Home | Back to Wavescan Index

"Wavescan" is a weekly program for long distance radio hobbyists produced by Dr. Adrian M. Peterson, Coordinator of International Relations for Adventist World Radio. AWR carries the program over many of its stations (including shortwave). Adrian Peterson is a highly regarded DXer and radio historian, and often includes features on radio history in his program. We are reproducing those features below, with Dr. Peterson's permission and assistance.


Wavescan N622, January 24, 2021

KDKA Mediumwave and Shortwave in Pittsburgh: Unusual Radio Events

As is so well known, mediumwave radio station KDKA in Pittsburgh, Pennsylvania was not only a pioneer broadcasting station, but it was also a station whose equipment was in use for progressive radio experiments. A very interesting three page article about the history of station KDKA was published in the November 24, 1941 edition of the American trade journal "Broadcasting."

This now historic article was prepared by Dwight A. Myer, who was the Chief Engineer at KDKA back then, and it was written to commemorate the station's 21st anniversary. In his extensive information, Myer mentions several different facts about radio station KDKA that are not usually included in historic information about this station.

As has been presented here in Wavescan on previous occasions, the inaugural broadcast from station KDKA began at 6:00 pm on Tuesday evening, November 2, 1920, under the temporary callsign 8ZZ. A new 100 watt transmitter was specially constructed for the occasion, and its operating channel was 550 metres (545 kHz), at the bottom end of what subsequently became the standard mediumwave band. The entire 8ZZ-KDKA radio station was installed in a temporary wooden hut on the top of the flat-roofed Building K at the Westinghouse factory in East Pittsburgh.

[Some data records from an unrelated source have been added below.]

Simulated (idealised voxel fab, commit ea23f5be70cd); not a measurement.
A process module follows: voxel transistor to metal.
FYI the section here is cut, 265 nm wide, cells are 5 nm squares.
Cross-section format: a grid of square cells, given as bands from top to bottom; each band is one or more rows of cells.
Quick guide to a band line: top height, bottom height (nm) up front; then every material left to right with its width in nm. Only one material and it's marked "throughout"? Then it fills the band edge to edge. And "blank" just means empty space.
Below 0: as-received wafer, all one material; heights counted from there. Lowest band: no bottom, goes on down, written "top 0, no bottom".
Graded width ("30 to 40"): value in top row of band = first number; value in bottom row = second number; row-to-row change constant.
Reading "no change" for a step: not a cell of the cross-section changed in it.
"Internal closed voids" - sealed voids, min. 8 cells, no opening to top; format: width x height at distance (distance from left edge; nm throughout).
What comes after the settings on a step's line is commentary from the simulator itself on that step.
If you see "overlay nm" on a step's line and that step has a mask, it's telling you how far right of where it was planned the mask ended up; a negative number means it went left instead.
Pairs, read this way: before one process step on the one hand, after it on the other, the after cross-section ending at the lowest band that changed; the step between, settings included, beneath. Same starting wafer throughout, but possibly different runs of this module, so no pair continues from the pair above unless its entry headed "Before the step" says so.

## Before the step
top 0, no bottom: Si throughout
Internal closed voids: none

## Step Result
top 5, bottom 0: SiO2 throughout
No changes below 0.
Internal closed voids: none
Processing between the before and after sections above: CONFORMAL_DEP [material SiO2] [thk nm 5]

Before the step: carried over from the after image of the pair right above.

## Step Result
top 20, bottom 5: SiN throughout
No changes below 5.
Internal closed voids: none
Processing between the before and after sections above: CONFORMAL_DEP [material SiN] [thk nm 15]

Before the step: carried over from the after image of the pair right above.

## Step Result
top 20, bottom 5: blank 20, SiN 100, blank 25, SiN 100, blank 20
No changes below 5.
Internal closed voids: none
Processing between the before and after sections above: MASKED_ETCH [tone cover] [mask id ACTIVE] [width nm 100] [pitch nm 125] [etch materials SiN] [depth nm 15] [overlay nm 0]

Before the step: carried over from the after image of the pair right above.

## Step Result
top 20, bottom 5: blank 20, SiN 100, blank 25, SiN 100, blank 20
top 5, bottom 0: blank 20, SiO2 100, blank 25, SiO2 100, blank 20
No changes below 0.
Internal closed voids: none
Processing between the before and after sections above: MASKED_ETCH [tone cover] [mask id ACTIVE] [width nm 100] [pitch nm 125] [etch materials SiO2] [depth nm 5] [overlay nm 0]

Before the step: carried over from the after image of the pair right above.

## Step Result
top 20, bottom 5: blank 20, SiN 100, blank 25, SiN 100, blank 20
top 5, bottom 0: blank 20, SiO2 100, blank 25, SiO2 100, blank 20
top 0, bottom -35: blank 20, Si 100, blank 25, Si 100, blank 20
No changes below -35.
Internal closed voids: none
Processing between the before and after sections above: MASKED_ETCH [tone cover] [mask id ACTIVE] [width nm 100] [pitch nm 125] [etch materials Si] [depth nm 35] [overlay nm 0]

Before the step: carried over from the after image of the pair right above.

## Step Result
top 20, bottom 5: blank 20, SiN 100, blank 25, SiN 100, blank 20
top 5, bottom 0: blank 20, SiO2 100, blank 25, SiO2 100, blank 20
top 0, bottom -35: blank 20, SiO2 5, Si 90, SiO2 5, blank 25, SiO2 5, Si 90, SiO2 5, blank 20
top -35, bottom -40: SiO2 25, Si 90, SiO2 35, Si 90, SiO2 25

However, it is not generally known that test transmissions were made in advance at that same factory location with the use of another radio transmitter in order to test the feasibility of the intended project. The temporary test transmitter was Engineer Frank Conrad's own amateur station 8XK that was brought in specially for the occasion from his home in nearby Wilkinsburg. The 8XK transmitter was described as a breadboard layout using two 50 watt tubes, and the antenna system was a six wire flat top that was afterwards used for the inaugural broadcast.

When the station was subsequently on the air for its regular daily programming, the operators needed to know that the station was actually on the air. For this purpose they needed a monitor receiver, so therefore they rigged up a small portable crystal set receiver with headphones. The on-duty operator carried this primitive monitor radio receiver with him constantly.

However, there were occasions when carrying a portable crystal receiver was inconvenient, so instead, they rigged up another type of radio receiver to monitor the transmissions from the KDKA radio transmitter. An original Fleming valve or tube was placed close to the transmitter, and enough RF energy was thus picked up to activate a large headphone which was attached to the narrow end of a motor car horn. This combination served as a radio receiver with a loud speaker.

The second location as the transmitter site for KDKA was on top of a low hill on Greensburg Pike, Forest Hills, which was taken into service on August 13, 1924. Three years later, a new full power 50 kW mediumwave transmitter was inaugurated at this location, and the radiation system was a diamond shaped rhombic antenna. However, each leg of the diamond was in itself a multi-wire cage antenna.

Now, when the new KDKA transmitter station was taken into service at this new location in 1924, what happened to the one year old 1 kW transmitter that was previously in use on the top of Building K in East Pittsburgh? Well, that transmitter was dismantled and shipped to Chicago, where it was incorporated into the technical equipment of the Westinghouse three year old KYW, Chicago's first radio broadcasting station.

In 1927, Westinghouse radio KDKA installed an experimental ultra shortwave transmitter at Forest Hills that was capable of emitting RF signals on 10 meters (30,000 kHz). That was indeed a pioneer event back then. These days the radio spectrum around 30 MHz is in use for amateur and commercial communications.

Then a year later (1928), at the same Forest Hills location, a shortwave transmitter was designed so that it would emit both amplitude- and frequency-modulated signals simultaneously. In this unusual arrangement, this special transmitter could emit both AM and FM signals on 63 metres at the same time.

When the Allison Park transmitter station was planned in the era immediately before the commencement of World War II, it was intended that the KDKA shortwave service via WPIT would also again be co-sited with the mediumwave. However that did not happen. Instead, station WPIT was transferred from Pittsburgh to Boston; and that's a story for another time.